Naked City

Dessau Dispute

Transit and traffic concerns prompted City Council Members Beverly Griffith and Danny Thomas to vote once again to reject a zoning change for a proposed 30-unit, affordable housing development and childcare center on Dessau Road. On Nov. 8, Thomas voted no and Griffith abstained on the project's second reading, leaving project developers Community Partnership for the Homeless a vote short of the six they needed for approval.

Thomas was vexed by the site's lack of bus routes to accommodate residents, who will earn below 50% of the city's median income. However, Cap Metro spokesman Ted Burton said the agency has agreed to help Community Partnership develop alternative transportation programs for the site, such as vanpools and special services for the development's projected 20% disabled population. "Certainly there are viable alternatives [to bus routes]," he said. "Residents could establish their own program."

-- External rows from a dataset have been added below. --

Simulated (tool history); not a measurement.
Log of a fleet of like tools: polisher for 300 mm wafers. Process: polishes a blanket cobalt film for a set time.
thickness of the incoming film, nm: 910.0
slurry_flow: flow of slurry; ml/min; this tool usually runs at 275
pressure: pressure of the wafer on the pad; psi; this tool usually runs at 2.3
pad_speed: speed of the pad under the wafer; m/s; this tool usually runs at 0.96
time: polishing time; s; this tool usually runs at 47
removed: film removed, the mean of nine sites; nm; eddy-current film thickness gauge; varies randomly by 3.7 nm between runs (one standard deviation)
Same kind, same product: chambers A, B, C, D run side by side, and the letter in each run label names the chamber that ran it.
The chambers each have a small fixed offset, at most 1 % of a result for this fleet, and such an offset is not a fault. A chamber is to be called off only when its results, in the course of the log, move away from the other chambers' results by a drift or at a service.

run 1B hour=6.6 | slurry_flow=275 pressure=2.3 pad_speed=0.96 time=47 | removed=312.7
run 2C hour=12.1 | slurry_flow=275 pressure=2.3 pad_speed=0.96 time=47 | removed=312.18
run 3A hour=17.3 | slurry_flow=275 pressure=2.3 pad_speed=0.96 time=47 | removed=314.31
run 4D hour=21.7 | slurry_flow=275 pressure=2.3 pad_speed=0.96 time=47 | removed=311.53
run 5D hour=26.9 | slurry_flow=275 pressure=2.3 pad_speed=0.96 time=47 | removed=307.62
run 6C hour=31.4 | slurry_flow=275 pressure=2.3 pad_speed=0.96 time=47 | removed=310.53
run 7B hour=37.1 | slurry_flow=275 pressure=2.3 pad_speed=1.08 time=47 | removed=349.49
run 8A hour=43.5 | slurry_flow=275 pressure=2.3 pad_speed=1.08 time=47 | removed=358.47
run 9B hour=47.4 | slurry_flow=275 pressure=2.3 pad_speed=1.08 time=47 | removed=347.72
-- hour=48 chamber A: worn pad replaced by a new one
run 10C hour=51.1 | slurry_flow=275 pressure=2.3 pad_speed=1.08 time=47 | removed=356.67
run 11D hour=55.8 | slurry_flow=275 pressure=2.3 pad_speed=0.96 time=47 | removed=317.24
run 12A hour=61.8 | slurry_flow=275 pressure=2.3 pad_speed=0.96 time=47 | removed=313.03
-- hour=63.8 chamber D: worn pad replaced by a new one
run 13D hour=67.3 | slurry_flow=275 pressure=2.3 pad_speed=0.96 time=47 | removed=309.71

Community Partnership attorney Michael Whellan believes the real issue is location. "Some council members clearly want this project in Colony Park," Whellan said. "But Colony Park is not a mixed-income neighborhood. We believe it's time for affordable housing to exist in a mixed-income neighborhood." Adds Community Partnership Executive Director Alison Schmidt: "This is a nice, safe, beautiful neighborhood bound by a creek. We're not putting all the poor people with the poor people, where there's very little visual inspiration to better yourself." The nonprofit is raising the project's entire $4.6 million expense and expects to have the full portfolio completed by early next year.

Griffith, who denies suggesting Colony Park over other locations, considers Community Partnership's project "a beautiful concept." But in October, she got a letter from Joe Gieselman, executive manager of Travis County Transportation and Natural Resources, stating that the portion of Dessau Rd. adjacent to the proposed development was situated on a steep grade near a curve in a 50mph speed limit zone. Gieselman also cited poor sight distance at a nearby intersection. "I have voted for every affordable housing project that has ever come up," said Griffith. "Let's do this -- but on safe ground."

Although Gieselman's letter states no one from the county had yet seen project plans, he concluded that the combination of high speeds and steep grades would discourage his department from granting a median break for a driveway leading to the property, or driveway access onto Dessau. According to Burton, Cap Metro reps who actually visited the site also found serious safety concerns with the curve.